2016-09-12: Power Drawbar Details

My machine has an electric impact wrench operated drawbar. There is a pneumatic cylinder that forces the electric impact down to couple its shaft with that of the drawbar. The coupling looks a little like a lovejoy coupling with only metal and no rubber spider. They are sharpened so there is very little chance of the them hitting dead on and failing to engage. I think the box that I have controls the sequencing of the pneumatics and acts as a speed control to limit the torque of the electric impact. My electric impact is an OLD Black and Decker with the handle cut off it and wiring going to the brushes and field winding separately. I was really surprised when I saw that. I would guess that was an aftermarket retrofit.

2016-09-08: At the request of another Shizuoka owner, excruciatingly detailed photos of my machine. Some scanned manuals, too (Thanks, Murray!).

2016-09-07: Solidworks CAD Model now available in the file drawer!
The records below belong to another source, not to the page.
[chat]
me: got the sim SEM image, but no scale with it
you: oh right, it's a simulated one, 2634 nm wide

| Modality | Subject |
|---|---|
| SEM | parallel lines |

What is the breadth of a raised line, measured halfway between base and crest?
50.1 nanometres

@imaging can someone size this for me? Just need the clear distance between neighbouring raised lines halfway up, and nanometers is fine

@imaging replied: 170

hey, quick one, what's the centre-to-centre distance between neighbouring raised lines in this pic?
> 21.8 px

Progress update 2016-02-22 Shizuoka Progress: Hal2Arduino

Progress update 2015-04-20

Charge Pump Circuit I built that e-stops the machine if it doesn't get a heartbeat from the PC.

I am writing a driver for the ST Micro EVAL6480H voltage mode driver IC that allows one to send it command over generic IO like the parallel port. I have a working version of the driver, but it has some cleaning up that should be done before it is "production ready."